Saturday, March 30, 2013

Bonus Post for Passover--Jesus in the Seder

A blind man is sitting on a park bench. A Rabbi sits down next to him. The Rabbi is chomping on a piece of matzah. Taking pity on the blind man, the Rabbi breaks off a piece and gives it to the blind man. Several minutes later, the blind man turns, taps the Rabbi on the shoulder and asks, "Who wrote this?"


Judaism is the foundation of Christianity.  We serve a Jewish Jesus whose disciples were Jewish, read a Bible written by Jews, and the early church was completely comprised of Jews until the Gospel was presented to the Gentiles.  To fully grasp the significance of Jesus' last supper on earth, which was the Passover (Seder) dinner, we need to understand the Jewish perspective.
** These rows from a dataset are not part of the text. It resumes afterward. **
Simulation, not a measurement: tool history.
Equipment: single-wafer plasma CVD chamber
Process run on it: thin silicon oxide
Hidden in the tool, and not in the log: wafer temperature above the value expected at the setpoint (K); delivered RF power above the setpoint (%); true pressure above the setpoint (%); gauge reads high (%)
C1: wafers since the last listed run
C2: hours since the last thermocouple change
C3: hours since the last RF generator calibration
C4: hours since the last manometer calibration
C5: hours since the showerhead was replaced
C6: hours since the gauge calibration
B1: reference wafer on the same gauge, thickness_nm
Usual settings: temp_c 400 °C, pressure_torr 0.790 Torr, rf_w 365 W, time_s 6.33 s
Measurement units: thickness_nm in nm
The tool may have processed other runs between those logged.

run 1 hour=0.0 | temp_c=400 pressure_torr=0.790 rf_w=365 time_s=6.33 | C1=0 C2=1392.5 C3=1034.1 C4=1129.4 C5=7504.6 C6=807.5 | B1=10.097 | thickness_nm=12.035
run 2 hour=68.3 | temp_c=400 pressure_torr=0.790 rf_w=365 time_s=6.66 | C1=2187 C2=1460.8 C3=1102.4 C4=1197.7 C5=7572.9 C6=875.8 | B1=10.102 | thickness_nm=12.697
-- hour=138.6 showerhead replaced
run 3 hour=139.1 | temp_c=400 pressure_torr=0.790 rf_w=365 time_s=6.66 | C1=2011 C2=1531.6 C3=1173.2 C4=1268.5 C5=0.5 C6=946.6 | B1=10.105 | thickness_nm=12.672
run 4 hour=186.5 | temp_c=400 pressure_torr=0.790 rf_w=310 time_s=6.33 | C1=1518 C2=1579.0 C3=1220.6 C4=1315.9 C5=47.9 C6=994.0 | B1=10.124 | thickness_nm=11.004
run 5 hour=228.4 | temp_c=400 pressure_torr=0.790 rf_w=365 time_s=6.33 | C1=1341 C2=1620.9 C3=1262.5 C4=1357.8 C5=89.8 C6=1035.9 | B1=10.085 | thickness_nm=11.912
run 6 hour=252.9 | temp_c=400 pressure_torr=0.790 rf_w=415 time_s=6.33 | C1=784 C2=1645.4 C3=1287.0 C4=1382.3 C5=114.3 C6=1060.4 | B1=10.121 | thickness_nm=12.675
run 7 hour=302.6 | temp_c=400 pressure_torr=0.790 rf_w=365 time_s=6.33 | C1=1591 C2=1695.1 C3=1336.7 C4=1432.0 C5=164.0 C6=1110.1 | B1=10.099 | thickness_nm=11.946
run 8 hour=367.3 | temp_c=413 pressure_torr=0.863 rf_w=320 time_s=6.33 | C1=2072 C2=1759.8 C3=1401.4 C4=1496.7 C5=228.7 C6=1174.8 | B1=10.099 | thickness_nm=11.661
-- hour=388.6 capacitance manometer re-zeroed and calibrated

The night before Passover, those celebrating it search their houses and burn anything containing yeast. In the Bible, yeast was equated with pride, sin, and unbelief. Sin breaks relationships with people, but, more importantly, with our Father God. We must search our hearts for any trace of sin to get rid of it in the fire of repentance. 

Just before the Passover meal begins, a child opens a door to invite Elijah to come in because it was prophesied that Elijah would announce the arrival of the Messiah. John the Baptizer came “in the spirit and power of Elijah” (Luke 1:17) to fulfill this prophecy. He told us to “prepare the way for the Lord‘s coming.” With childlike faith, we must open the door of our hearts to prepare to accept our Lord.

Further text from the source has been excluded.